This case is of exceptional importance because access to legal services for poor people is an integral part of our commitment to equal justice for all.
Legal services organizations are the primary source of legal assistance in matters of exceptional importance to poor people.
We write briefly to underline for the Court the exceptional importance of this case. The LSC, created in 1974, is a private, non-profit organization responsible for distributing federal funding and administering access to legal services for low-income people across the Nation. Among its fundamental purposes are to provide equal access to the system of justice in our Nation for individuals who seek redress of grievances” and “to provide high quality legal assistance to those who would be otherwise unable to afford adequate legal counsel….”

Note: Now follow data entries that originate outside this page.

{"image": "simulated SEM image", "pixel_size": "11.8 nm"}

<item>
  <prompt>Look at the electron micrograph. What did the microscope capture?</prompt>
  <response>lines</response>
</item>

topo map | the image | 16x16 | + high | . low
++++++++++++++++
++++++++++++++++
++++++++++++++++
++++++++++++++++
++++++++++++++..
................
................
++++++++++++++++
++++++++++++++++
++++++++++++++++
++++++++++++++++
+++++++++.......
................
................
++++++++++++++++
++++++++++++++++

Legal services attorneys often aid their clients with the most urgent of legal matters. They seek to ensure that families, women, and children can enforce their rights to secure their basic needs in the areas of shelter, food, family safety, health care, governmental benefits, and education. Legal services attorneys work to prevent illegal evictions and to ensure that children have safe and nurturing homes. They protect women and their children from abusers. They ensure that children have access to a quality education and health care. For low-income families, one adverse legal outcome, such as termination of public benefits or eviction, can be devastating.
Today, funding constraints force legal services attorneys to turn away half the clients who seek their assistance. As explained below in further detail, the panel’s opinion in this case leaves in existence an unduly harsh regulation that forces legal services programs to divert some of their scarce resources to pay for redundant facilities and personnel, instead of maximizing those resources to provide vitally needed services to clients.
The majority of people who cannot afford to pay for civil legal services, simply do not get access to those services.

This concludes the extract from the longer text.